As I mentioned in my first post, I’m not the best selling author ever. Nor were we the most successful publisher ever. But we did meet with some middling level of success. These screencaps are from my Amazon KDP reports page, and show Silver Empire’s lifetime of sales and Kindle Unlimited page reads. Across 90 individual SKUs (NOT unique books - but we’ll get into those details later), we sold more than 60,000 units and did almost four million page reads.
It’s worth noting that Amazon was not our only sales platform. During the life of the company, we tried pretty close to every publishing outlet available - Amazon, Barnes and Noble, Google Play, Apple Books, Kobu, Smashwords, direct sales at conventions, direct sales via our web site. You name it, we tried it. We even did two separate attempts at monthly subscription services.
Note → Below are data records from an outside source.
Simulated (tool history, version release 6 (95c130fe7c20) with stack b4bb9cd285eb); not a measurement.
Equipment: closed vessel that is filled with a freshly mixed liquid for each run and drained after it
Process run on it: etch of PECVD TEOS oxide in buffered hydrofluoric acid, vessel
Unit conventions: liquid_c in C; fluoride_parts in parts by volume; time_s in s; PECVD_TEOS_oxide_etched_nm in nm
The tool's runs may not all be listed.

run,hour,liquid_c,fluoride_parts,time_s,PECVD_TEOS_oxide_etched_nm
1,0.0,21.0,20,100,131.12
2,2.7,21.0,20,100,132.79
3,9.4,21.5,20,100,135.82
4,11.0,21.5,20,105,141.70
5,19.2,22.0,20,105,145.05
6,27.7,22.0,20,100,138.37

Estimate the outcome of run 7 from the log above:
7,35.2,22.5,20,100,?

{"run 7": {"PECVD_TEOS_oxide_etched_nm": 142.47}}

We did rather a lot of experimentation.
But I won’t include all of those charts here because Amazon was by far our largest source of sales - over 90% of all units sold, when all is said and done.
But surprisingly, it was a notably smaller portion of all dollars we earned. Over the seven years of the company’s life, we pulled in about $90,000. And Amazon accounted for less than half of that.
Over the course of this series, we’ll get into why that was. There are a lot of lessons to be learned there. And though at first glance, it may look like one of them is, “Don’t put all your eggs in the Amazon basket,” it’s not at all clear that that’s actually the right lesson here.
So there are my numbers. About 65,000-70,000 books actually moved. 3.8 million Kindle Unlimited page reads. Roughly $90,000 in gross revenue over 7 years.
On the one hand, many indie authors would kill for those kinds of numbers - even spread over a few dozen books. When you’re struggling to sell even a few dozen books, these are great numbers.
On the other hand, that was also split over 7 years and 14 different authors. And when you look at the numbers like that, it starts to become pretty clear why we shut down. That averages out to about $12,000 in revenue per year - and we had a lot of expenses that came out of that. Never fear, dear reader - I’ll be breaking those down in a future post.
But we also did have some fairly successful books and series, including a few that made several thousand dollars in profit each. We had 17 books that each grossed over $1,000 each and 5 that each grossed over $4,000 - just from Amazon sales. Keep in mind that that was only about half the gross revenue of each title. There are a lot of lessons I’ve learned from both the profitable and the unprofitable books, and I want to share those with you over the coming months.
For my wife Morgon’s next book, our plan is to do a crowdfunding campaign first followed by an Amazon launch. Or goal is to hit $5,000-10,000 on the crowdfunding campaign, and to do $2,000-5,000 on Amazon afterward. I’ll be diving into the specifics of how we’re launching it - and why we think we can do that well - very soon.